IT WILL probably take another 20 years of our being exposed to Joan Crawford's film career (much of it very good!) before the trauma inflicted on her reputation by the book Mommie Dearest fades a bit.
Mommie was Christina Crawford's vengeful recounting of Joan's less-than-stellar parenting skills as an adoptive mother of four. Christina, and her equally critical brother, Christopher, ran away, misbehaved, acted out and ended up cut out of Crawford's will, "for reasons best known to them," as the star put it.
But there were two other children, Cathy and Cindy. Both girls repudiated Christina's tales of wire coat hangers and other abuse when Mommie was first published. Now, Cathy has gone on record, in Charlotte Chandler's new book about Joan, titled Not the Girl Next Door. An excerpt of which appears in the annual Hollywood issue of Vanity Fair for March.
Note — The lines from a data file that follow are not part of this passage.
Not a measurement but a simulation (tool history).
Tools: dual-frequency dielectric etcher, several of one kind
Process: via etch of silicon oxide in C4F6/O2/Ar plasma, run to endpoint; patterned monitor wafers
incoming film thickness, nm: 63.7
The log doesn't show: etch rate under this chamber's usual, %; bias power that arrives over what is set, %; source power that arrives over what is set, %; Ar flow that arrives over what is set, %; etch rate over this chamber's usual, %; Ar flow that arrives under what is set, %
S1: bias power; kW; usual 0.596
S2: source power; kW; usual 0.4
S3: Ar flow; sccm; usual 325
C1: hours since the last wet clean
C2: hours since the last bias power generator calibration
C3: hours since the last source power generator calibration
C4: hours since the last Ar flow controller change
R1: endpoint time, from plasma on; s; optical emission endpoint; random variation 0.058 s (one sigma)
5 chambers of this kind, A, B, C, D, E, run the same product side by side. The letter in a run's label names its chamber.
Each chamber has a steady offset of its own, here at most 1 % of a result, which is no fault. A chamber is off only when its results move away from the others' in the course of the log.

Miss Chandler and Cathy (Cindy is now dead) make a good case for Christina and Christopher, the older children, being willful and unremittingly resistant to Joan's strict - but not violent, her friends aver - brand of discipline. Crawford pulled herself up out of poverty and became a self-created star. Her life and 50-year career was a phenomenal act of will. She never had anything handed to her, and when she did, she repaid that kindness. (Crawford never ever forgot a favor or welched on a promise.) She perhaps expected too much, of herself and others. But she felt "her way" was correct and would build character. It had certainly built hers, she insisted. Underneath the lacquered mask - the terrifying eyebrows, the over-dominant mouth - she was terribly insecure. But she believed that hard work earned you your life, and even if her adopted children were privileged - thanks to her - they could not take it for granted. (The worst things Cathy can recall are being sent to bed without supper - because she wouldn't eat what was prepared - or was forced to stand in a corner.)
I had my own experience with Crawford and several of her children many years ago. It was Christmas, and it was surreal, with the children marched out like reluctant little martinets. They were all dressed up and did not look the way children on Christmas morning are supposed to look! Years later, when Christina's book came out, I thought back to this. I was inclined to believe Joan was misguided in her attempts to "mold" her children - and was vain and self-absorbed like most great stars - but the stories of beatings and near-madness were over the top.